Guo (Migration)

Case

[2022] AATA 2744

9 August 2022


Guo (Migration) [2022] AATA 2744 (9 August 2022)

DECISION RECORD

DIVISION:Migration & Refugee Division

APPLICANT:  Mr Dongqi Guo

REPRESENTATIVE:  Mr Da Wei David Gu

CASE NUMBER:  2200176

HOME AFFAIRS REFERENCE(S):          BCC2019/4944365

MEMBER:Kira Raif

DATE:9 August 2022

PLACE OF DECISION:  Sydney

DECISION:The Tribunal sets aside the decision under review and substitutes a decision that the applicant’s Subclass 189 -  Skilled - Independent visa was not cancelled.

Statement made on 09 August 2022 at 11:32am

CATCHWORDS

MIGRATION – cancellation – Skilled Independent (Permanent) (Class SI) visa – Subclass 189 (Skilled – Independent) visa – incorrect information and bogus document provided with visa application – validity of department’s notice of intention to consider cancelation – first notice sent to last known address – anomalies with postal registration – second notice sent to incorrect address – second notice replaced first notice, so first notice cannot be relied on – second notice invalid, so power to cancel visa did not arise – decision under review set aside

LEGISLATION

Migration Act 1958 (Cth), ss 101, 103, 107, 109(1)

Migration Regulations 1994 (Cth), r 2.55

STATEMENT OF DECISION AND REASONS

Application for review

  1. This is an application for review of a decision made by a delegate of the Minister for Home Affairs to cancel the applicant’s Subclass 189 - Skilled - Independent visa under s 109(1) of the Migration Act 1958 (Cth) (the Act).

  2. The applicant is a national of China, born in November 1990. He was granted the Skilled visa in February 2017. In August 2021 the applicant was purportedly issued with the Notice of Intention to Consider Cancellation (NOICC) because the delegate formed the view that the applicant did not comply with ss. 101 and 103 of the Act. The applicant did not respond to the NOICC and his visa was cancelled in October 2021. The applicant seeks review of the delegate’s decision.

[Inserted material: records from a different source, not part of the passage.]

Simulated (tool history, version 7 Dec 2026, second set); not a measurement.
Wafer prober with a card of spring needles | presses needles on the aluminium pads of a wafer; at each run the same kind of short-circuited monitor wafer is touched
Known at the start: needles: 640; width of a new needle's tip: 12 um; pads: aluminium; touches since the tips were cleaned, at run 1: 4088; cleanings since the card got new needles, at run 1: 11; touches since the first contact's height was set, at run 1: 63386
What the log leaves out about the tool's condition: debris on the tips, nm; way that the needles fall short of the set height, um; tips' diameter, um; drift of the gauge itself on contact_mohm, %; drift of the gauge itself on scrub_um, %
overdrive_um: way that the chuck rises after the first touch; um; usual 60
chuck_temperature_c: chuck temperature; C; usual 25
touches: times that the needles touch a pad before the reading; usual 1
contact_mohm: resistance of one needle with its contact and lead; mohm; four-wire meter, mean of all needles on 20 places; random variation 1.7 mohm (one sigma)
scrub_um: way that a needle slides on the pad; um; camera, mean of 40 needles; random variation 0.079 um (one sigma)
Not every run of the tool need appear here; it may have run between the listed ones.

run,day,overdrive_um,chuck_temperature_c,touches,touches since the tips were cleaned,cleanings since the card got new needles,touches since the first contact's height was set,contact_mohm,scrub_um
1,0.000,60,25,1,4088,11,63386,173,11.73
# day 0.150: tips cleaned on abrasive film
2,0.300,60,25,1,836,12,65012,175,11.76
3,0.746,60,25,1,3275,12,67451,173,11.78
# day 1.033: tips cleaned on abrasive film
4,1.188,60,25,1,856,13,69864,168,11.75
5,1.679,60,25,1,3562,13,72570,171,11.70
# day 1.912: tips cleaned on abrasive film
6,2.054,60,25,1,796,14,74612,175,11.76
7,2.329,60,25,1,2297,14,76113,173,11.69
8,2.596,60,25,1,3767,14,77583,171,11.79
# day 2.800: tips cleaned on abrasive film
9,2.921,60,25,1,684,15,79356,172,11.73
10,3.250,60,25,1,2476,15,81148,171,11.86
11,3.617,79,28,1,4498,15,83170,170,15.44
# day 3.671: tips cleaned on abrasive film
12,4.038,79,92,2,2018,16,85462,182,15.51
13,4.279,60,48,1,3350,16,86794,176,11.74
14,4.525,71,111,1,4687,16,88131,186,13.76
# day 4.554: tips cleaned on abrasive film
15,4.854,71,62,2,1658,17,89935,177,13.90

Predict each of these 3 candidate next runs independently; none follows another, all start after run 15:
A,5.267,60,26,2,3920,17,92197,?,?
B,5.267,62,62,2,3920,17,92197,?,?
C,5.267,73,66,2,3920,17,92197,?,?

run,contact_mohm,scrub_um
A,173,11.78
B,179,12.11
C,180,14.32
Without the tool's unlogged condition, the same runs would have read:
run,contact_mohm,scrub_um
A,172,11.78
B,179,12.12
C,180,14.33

  3. The applicant appeared before the Tribunal on 9 August 2022  to give evidence and present arguments. The Tribunal hearing was conducted with the assistance of an interpreter in the Mandarin and English languages. The applicant was represented in relation to the review. For the following reasons, the Tribunal has concluded that the decision to cancel the applicant’s visa should be set aside.

    Relevant law

  4. Section 109(1) of the Act allows the Minister to cancel a visa if the visa holder has failed to comply with ss 101, 102, 103, 104, 105 or 107(2) of the Act. Broadly speaking, these sections require non-citizens to provide correct information in their visa applications and passenger cards, not to provide bogus documents and to notify the Department of any incorrect information of which they become aware and of any relevant changes in circumstances.

  5. The exercise of the cancellation power under s 109 of the Act is conditional on the Minister issuing a valid notice to the visa holder under s 107 of the Act, providing particulars of the alleged non-compliance. Where a notice is issued that does not comply with the requirements in s 107, the power to cancel the visa does not arise.

    Did the notice comply with the requirements in s 107?

  6. In the present case, there is a question as to whether the notice issued by the Minister’s delegate complied with s 107. 

  7. Information on the Department’s file indicates that  in July 2021 the delegate wrote to the applicant seeking information about his current address and contact details. It is not apparent that the applicant replied to that correspondence and the applicant explained to the Tribunal that he had not used either of the two email addresses to which the communication was sent and did not receive it.

  8. In July 2021 the first NOICC was sent to the applicant to a Waterloo address. The applicant’s evidence to the Tribunal is that he did live at that address until about 2020 when he moved to a different address but had not informed the Department, as he did not realise he was required to do. The advice from the Department indicates that the Waterloo address was obtained from the applicant’s Incoming Passenger Card (which would be his proposed address in Australia rather than the last known address where the applicant was residing) and it may be that the first NOICC was sent to the last known address. The Tribunal acknowledges the applicant’s evidence that the postcode was incorrectly specified as 2018 (rather than the correct postcode 2017) but in the Tribunal’s view, the use of an incorrect postcode may not be sufficient to invalidate the notification if the letter was, or could have been, delivered. It appears that the first NOICC may have been properly issued.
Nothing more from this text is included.